In Password Security: A Case History by Robert Morris and Ken Thompson,
---------------------------------
the authors describes collecting 3,289 passwords over a period of time.
Of those 15 were single characters, 72 were two char strings, 464 were
three char strings, 477 were four char strings, 706 were 5 char strings
and 605 were six char strings. Additionaly, 492 passwords appeared
in various available dictionaries. 2,831 or 86 percent could be solved
with a combination of dictionary and rule attacks. There have been two
results of this:
1) more complex rules for acceptable passwords have been adopted.
2) an attempt has been made to either hide the algorithm (such as
use of RSA) or hide the passwords (shadow password files).
When combined with limiting attempts, hiding the algorithm or hiding
the syndrome seriously slows down the time to enter a system.

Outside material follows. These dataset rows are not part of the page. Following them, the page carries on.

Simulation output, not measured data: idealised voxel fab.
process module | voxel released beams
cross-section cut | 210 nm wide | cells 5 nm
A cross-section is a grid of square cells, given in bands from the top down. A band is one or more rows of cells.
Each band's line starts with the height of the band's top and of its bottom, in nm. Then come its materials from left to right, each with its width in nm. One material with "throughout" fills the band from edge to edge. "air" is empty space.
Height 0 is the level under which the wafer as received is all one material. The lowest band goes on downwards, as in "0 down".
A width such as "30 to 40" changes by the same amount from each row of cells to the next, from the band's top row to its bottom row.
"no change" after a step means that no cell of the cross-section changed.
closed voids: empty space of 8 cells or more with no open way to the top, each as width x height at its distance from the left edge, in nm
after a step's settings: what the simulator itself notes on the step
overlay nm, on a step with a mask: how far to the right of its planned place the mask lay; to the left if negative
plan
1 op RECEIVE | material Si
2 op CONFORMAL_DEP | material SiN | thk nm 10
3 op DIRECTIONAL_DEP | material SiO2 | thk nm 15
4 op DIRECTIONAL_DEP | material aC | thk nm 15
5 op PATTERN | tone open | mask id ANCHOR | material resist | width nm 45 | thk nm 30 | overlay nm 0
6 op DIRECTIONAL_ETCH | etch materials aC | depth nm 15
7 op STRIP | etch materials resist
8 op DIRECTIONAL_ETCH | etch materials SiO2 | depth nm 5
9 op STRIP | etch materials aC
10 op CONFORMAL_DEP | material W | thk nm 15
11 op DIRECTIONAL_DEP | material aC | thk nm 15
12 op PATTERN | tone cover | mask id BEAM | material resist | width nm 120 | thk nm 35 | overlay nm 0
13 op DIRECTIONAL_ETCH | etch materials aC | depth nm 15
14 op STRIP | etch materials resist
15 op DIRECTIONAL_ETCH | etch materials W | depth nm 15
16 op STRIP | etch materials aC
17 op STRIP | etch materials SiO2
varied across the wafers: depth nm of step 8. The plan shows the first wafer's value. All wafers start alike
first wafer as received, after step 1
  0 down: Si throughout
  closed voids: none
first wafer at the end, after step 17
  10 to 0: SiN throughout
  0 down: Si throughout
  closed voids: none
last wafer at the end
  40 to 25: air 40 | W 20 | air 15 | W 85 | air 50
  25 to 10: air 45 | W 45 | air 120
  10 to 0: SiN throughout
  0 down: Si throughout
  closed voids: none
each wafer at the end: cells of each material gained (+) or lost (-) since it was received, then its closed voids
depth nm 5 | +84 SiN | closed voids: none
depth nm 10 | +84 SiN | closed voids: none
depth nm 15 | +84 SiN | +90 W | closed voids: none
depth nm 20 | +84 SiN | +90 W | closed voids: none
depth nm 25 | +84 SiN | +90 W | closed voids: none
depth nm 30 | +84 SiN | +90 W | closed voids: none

I have a graphics version of lock.c for my system, that can caste the
required password to be that of any user. This allows real lock up of
the console (using root or system password). It seems a shame to hide
such stuff.
These depend on scarcity of information, site security, and absolute
control over machine access, which with the myrid of bugs, which seem
to drift in and out of releases and various producers of UNIX compatible
software and systems, secondary keying variables (including the number
of iterations of DES), restrictions in password compostion, and otherwise
proprietary algorithms do not seem to be an absolute guarantee against
dictionary attack. The single biggest threat appears to be the size of
the password. There should be some upper limit as to the size of a
dictionary for a password attack. Pushing this limit should be a serious
deterrent.
Longer Passwords
----------------
Using longer passwords should require a lower bound on the size
(which could be measured without included common pronouns and adjectives.)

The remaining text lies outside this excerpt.